I’m sure our readers (all three of you!) have noticed the lack of posts the last week or so. With various assignments and midterms to do, we at Double Technicals have not had much time to watch the playoff games too closely, let alone write about them. However, this hasn’t stopped us from wasting our time trying to figure out which NBA team would win in a hypothetical fist fight to the death. What began as a fierce facebook-chat debate has led to a 1500 word blog post, and here we are.
The rules: standard street fight with 5 guys a team. They can be any 5 guys on the roster, but to make it fair we stipulated that it should be (loosely) 2 guards 2 forwards and a center from each team. The winner is the team with the last guy standing (i.e. you fight till death/unconsciousness).
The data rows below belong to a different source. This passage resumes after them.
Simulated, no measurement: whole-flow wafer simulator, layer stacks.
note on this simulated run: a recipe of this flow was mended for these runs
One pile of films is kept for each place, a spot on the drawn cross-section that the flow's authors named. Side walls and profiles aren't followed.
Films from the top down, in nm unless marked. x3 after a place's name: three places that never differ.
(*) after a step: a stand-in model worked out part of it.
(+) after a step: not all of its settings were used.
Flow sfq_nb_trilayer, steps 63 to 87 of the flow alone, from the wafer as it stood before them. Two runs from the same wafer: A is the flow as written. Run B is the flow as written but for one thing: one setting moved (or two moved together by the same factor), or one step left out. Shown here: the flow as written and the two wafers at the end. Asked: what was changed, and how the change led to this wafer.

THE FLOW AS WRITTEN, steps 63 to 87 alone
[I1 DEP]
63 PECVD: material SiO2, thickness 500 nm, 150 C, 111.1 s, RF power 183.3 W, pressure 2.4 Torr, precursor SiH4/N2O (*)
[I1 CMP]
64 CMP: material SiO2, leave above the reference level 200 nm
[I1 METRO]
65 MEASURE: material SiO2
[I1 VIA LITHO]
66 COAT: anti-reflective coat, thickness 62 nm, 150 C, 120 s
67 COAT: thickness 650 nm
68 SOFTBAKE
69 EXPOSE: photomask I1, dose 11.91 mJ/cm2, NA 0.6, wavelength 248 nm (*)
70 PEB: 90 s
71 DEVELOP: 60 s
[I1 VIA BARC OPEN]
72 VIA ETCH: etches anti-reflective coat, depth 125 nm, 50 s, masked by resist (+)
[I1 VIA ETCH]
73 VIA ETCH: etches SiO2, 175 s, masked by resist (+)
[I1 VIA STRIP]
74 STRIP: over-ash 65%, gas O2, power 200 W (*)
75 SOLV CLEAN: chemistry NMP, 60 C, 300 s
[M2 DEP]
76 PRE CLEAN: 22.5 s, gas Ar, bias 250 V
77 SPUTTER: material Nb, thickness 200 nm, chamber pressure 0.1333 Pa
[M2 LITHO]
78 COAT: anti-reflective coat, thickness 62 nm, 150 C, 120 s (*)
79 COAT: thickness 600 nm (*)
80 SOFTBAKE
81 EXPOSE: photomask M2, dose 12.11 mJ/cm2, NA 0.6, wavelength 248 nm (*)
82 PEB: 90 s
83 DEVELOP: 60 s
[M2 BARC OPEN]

Here’s how we see the first round playing out:
HAWKS vs. CELTICS
Hawks’ five: Zaza, Ivan Johnson, Josh Smith, Jerry Stackhouse, Hinrich
Celtics’ five: KG, Pierce, Bass, Bradley, Rondo
The Hawks boast a crazy insane man in Zaza and an even crazier more insane player in Ivan Johnson. If you didn’t know about Ivan Johnson, check this out. He’s definitely somebody you don’t want to fuck with. The Celtics’ leader is a man known to pick on small European players, and mostly lets his mouth do the fighting. Not gonna lie, the Hawks guards probably won’t even need to fight as Ivan and Zaza take out the Celtics by himself. But if they are called into duty, Jerry Stackhouse is one of the most feared players in the league with the beatdowns he dishes out.
Rondo is pretty fearless, as evidenced by the time he tried to step out Ron Artest in the 2010 Finals, but let’s be honest his arms are skinnier than my dick. And while everyone talks about how tough Pierce is for surviving the multiple stab wounds in that nightclub fight in 2000, everyone knows a true G woulda pimp slapped the knife out the attacker’s hands immediately. Plus he needed a wheel chair after getting a widdle boo boo on his knee. Pussy.